Longest Consecutive Sequence

October 16, 2019

Given an array of integers, find the length of the longest sequence that contains consecutive integers.

The array is unsorted, and may contain duplicates and negative integers.

For example: the array [100, 5, 1001, 4, 7, 6] should return the answer 4, since the longest sequence is [4, 5, 6, 7].

This is an example of a bookkeeping problem - there isn’t anything special to do except to keep track of the positions of current sequences.

Consider the elements as laid out on the integer number line. As we consider each element from left to right, imagine marking each element’s position on the line. Note that we can ignore duplicates without loss of generality, since duplicates do not contribute to the final answer.

There are four cases to consider. When marking the current element on the number line:

  1. neither its left or right neighbour has been marked.
  2. its right neighbour has been marked, but not its left neighbour.
  3. its left neighbour has been marked, but not its right neighbour.
  4. both neighbours have been marked.

In cases 2 and 3, the current element extends an existing sequence by 1. In case 4, the current element connects two existing sequences together.

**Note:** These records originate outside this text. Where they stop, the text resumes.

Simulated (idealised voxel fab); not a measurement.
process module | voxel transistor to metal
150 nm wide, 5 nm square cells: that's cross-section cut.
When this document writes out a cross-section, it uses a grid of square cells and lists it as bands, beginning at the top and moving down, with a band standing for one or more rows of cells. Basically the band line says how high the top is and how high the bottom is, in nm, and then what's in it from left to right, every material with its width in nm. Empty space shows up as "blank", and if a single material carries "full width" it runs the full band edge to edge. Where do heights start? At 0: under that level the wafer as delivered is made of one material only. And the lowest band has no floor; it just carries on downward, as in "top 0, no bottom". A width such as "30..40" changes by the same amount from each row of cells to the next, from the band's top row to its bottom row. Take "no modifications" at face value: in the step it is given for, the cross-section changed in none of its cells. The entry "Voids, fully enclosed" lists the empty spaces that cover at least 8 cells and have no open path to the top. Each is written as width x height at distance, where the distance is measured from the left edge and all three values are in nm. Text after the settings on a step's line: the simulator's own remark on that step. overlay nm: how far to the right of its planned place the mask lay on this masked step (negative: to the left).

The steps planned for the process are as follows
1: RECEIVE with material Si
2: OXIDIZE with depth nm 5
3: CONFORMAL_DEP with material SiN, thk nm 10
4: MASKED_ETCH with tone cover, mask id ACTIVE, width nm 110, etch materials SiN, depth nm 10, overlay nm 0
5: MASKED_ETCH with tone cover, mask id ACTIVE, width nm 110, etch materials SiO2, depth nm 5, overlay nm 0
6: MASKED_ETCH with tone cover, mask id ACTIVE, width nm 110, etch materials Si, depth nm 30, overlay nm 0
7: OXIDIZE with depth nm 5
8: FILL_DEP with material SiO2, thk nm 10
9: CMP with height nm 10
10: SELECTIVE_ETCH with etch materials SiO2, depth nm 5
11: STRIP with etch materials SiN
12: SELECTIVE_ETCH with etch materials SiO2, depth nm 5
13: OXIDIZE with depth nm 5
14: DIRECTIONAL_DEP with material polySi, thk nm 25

Case 2: considering 2, while 3 and 4 have been marked previously
  * ~ ~
1 2 3 4

Case 3: considering 3, while 1 and 2 have been marked previously
~ ~ * 
1 2 3 4

Case 4: considering 3, while 1, 2, and 4 have been marked previously
~ ~ * ~
1 2 3 4

We maintain a map whose keys are the integers to be considered, and a 2-tuple containing the starting and ending integers of a sequence. Since we are only considering consecutive sequences, we can infer the size of a sequence by its start and end.

def longest_consecutive_sequence(nums):
    dic = {}
    output = 0
    for i in range(len(nums)):
        curr = nums[i]
        # ignore duplicates
        if curr in dic:
            continue
        # case 1
        if curr - 1 not in dic and curr + 1 not in dic:
            dic[curr] = [curr, curr]
        # case 2
        elif curr - 1 not in dic:
            right = dic[curr + 1]
            dic[curr] = [curr, right[1]]
            right_edge = dic[right[1]]
            right_edge[0] = curr
        # case 3
        elif curr + 1 not in dic:
            left = dic[curr - 1]
            dic[curr] = [left[0], curr]
            left_edge = dic[left[0]]
            left_edge[1] = curr
        # case 4
        else:
            left = dic[curr - 1]
            right = dic[curr + 1]
            dic[curr] = [left[0], right[1]]

            left_edge = dic[left[0]]
            # we update the leftmost entry's ending integer 
            # to be the right neighbour's ending integer
            left_edge[1] = dic[curr][1]

            right_edge = dic[right[1]]
            # we update the rightmost entry's starting integer 
            # to be the left neighbour's starting integer
            right_edge[0] = dic[curr][0]

        # update the length of the longest sequence
        # the length is just the end - start + 1, since it's consecutive
        output = max(output, dic[curr][1] - dic[curr][0] + 1)
    return output

O(n) in both time and space.

Alternatively, one can also solve it by sorting the array and maintaining a constant number of variables to keep track of the longest sequence seen so far in one pass from left to right. That will be O(nlogn) in time and O(1) space.